The Science of Growth Mindset

“Through developing a growth mindset, the meaning of effort and difficulty were transformed.”

— Carol Dweck

Growth mindset, coined by psychologist and researcher Carol Dweck, is a learning approach that helps you acquire skills faster and optimize performance. Whether you’re a student under 25 or deep into your career, developing a growth mindset can help you endure challenges, achieve better results, and enjoy the learning process more.

So, how can you apply a growth mindset to your life? Read on to learn how, as well as the scientific basis of growth mindset and science-based tools to help you accelerate your development. Yes— for adults too!


Introduction

Carol Dweck noticed through her research that there are vast differences in the way students show up and perform in the classroom. Some perform extremely well, despite facing failures, while others fail chronically and experience a lot of pain in the process.

“Are we raising kids who are obsessed with getting A’s?” Dweck fears, “And are they carrying this need for constant validation into their lives as adults, which leads them to being unable to get through the day without a reward?”

Many of us have experienced this firsthand — whether as parents, educators, or young people ourselves. We’ve all known someone who spirals into crushing feelings of inadequacy under the crippling weight of even the smallest failure. This is what Dweck refers to as The Tyranny of Now — failing to achieve their goal now equates to “being a failure.”

The Power of Yet

By contrast to The Tyranny Of Now, there’s profound power in “yet.” Failing to achieve something today simply means “not yet.” How does it feel to say that about one of your recent failures? Try it on for size.

What Growth Mindset Is

The crux of growth mindset is:

When you focus on and reinforce the actions that you put into challenging yourself toward a goal, you ultimately perform better.

Perhaps counterintuitively, if you focus on labelling yourself and identifying with the results of your performance, it can be destructive for your results.

When we identify with our results, we see ourselves as failures when we don’t live up to our expectations. Building this habit can be extremely detrimental to our learning outcomes as kids, and later on as adults. Research has shown that kids without a growth mindset fall apart when presented with a challenge. Further, they look for counterproductive ways to soothe themselves, like identifying a peer who performed worse than they did to inflate their sense of worth. When experiencing failure and identifying with it, it discourages them from being challenged ever again.

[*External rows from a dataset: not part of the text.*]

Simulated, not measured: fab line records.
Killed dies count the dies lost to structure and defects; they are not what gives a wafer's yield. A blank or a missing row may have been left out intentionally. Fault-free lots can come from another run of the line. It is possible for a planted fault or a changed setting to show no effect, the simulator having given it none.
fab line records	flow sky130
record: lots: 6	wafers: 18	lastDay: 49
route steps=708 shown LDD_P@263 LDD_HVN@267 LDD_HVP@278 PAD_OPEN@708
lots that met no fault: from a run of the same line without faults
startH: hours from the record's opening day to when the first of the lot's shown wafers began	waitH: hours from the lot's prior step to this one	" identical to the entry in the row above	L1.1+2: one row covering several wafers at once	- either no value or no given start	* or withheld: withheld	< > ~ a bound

What happens next? A negative feedback loop of failure and pain, that they carry with them into adulthood if not reversed.

Research has also shown that classes who are performing abysmally as a whole, when put into a growth mindset classroom, shoot up to the top of their district in as little as one school year.

Why is this?

When we’re presented with a challenge that’s just a little too hard for us, we will err, and maybe fail. While we endure the effort and difficulty of maneuvering through that challenge is when our neurons are making connections.

It is during effort and difficulty that we’re getting SMARTER.

So, a growth mindset makes you extremely proficient at enduring effort and difficulty, to get to what’s on the other side: growth.

Dr. Maya Shankar identified as violinist since she was a very small child. When introducing herself to others, she’d say, “Hi, I’m a violinist. And my name’s Maya.” Perhaps it’s no surprise that when she suffered a violin career-ending injury, her identity was shattered. After some soul-searching, she wound up pursuing a cognitive science career, which appears quite different from a musical career on the surface.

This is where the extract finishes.